Alexander Zverev captured his second ATP Finals title after producing a brilliant performance to defeat world number two Daniil Medvedev 6-4, 6-4 in Sunday’s final in Turin.
Zverev, the Olympic singles gold medallist in Tokyo, won his tour-leading sixth trophy of the season and ended a run of five straight losses to defending champion Medvedev.
The German third seed broke once in each set as he swept US Open winner Medvedev aside in 75 minutes to add to the season-ending crown he won in 2018.
“It was great, I won the ATP Finals against someone I’d lost to five times in a row so I had to play one of my best matches,” said Zverev.
“I’m happy with that and ready to go on holidays with this win now.”
Zverev will skip the Davis Cup finals to be played in Madrid, Turin and Innsbruck from November 25 to December 5.
“There’s no better way to end the season than winning here so obviously I’m incredibly happy. But I’m now very much looking forward to next year already,” he said.
“It’s very special, I’m super thrilled and super happy right now.”
An event this year missing both Roger Federer and Rafael Nadal, the ATP Finals have proved the breakout stage for tennis’ new generation with the Grand Slams still largely beyond their reach.
This first final since the tournament’s relocation from London was also the first to feature two players aged 25 or younger since 2005.
Zverev, conqueror of top-ranked Novak Djokovic in Saturday’s semi-finals, landed the first blow against Medvedev by breaking for a 2-1 lead in the first set.
The Russian avoided further damage by saving another break point in game five but Zverev barely gave Medvedev a sniff, winning 20 of 25 points on serve to take the opener.
- Beating the best -
Zverev broke again at the start of the second set and held serve throughout, not offering a single break point and sealing victory with an ace out wide to avenge his round-robin loss to Medvedev.

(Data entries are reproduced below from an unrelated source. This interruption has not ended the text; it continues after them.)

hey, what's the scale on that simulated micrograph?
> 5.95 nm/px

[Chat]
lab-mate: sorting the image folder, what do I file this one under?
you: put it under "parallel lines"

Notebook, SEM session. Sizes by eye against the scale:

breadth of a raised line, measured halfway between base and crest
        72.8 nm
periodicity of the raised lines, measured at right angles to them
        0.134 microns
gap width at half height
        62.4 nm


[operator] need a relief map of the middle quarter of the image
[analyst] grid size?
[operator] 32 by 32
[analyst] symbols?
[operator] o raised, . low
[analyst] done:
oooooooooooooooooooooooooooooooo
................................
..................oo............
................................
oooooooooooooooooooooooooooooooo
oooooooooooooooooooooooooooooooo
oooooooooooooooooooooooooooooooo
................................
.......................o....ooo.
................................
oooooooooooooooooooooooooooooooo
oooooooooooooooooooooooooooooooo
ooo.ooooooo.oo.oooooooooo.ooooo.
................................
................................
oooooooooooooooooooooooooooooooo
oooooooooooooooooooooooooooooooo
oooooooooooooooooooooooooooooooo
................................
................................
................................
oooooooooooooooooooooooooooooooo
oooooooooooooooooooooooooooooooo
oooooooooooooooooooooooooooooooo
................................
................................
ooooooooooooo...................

An ATP-best 59th win of the season made Zverev the fourth player in tournament history to earn semi-final and final victories over the top-two ranked players, and first since Andre Agassi in 1990.
Zverev had halted Djokovic’s bid to match Federer with a record-equalling sixth ATP Finals title. He also stopped Medvedev from becoming the first player to retain the trophy since Djokovic won it four times in a row between 2012 and 2015.
“It’s been a great season. It’s not easy to get to the Masters final and for myself I was really happy to be here,” said Medvedev.
“Hopefully I’m going to be a part of many of these tournaments and can try to win one more time.”
It was the third meeting in little over two weeks for Zverev and Medvedev, who beat the German in the semi-finals of the Paris Masters at the start of the month.
Zverev turned the tables on Medvedev to claim his 19th career title, but the 24-year-old is still searching for an elusive Grand Slam triumph after finishing runner-up to Dominic Thiem at the 2020 US Open.
“I’ve kind of succeeded on every single level, there only one thing missing, so I hope I can do that next year,” said Zverev.
Medvedev, who shattered Djokovic’s dreams of a calendar Grand Slam in New York, believes Zverev can take that next step.
“There are a lot of great players who don’t have a Grand Slam title,” said Medvedev.
“You never know where your career is going to go. Some players start to play worse, somebody gets injured, somebody wins 20 Grand Slams.
“Sascha (Zverev) is a great player who is capable of beating anybody, so he definitely can win a Grand Slam, but he’s not the only one and that’s where it gets tough.
“Is he capable? Yes. Is he going to do it? We never know.”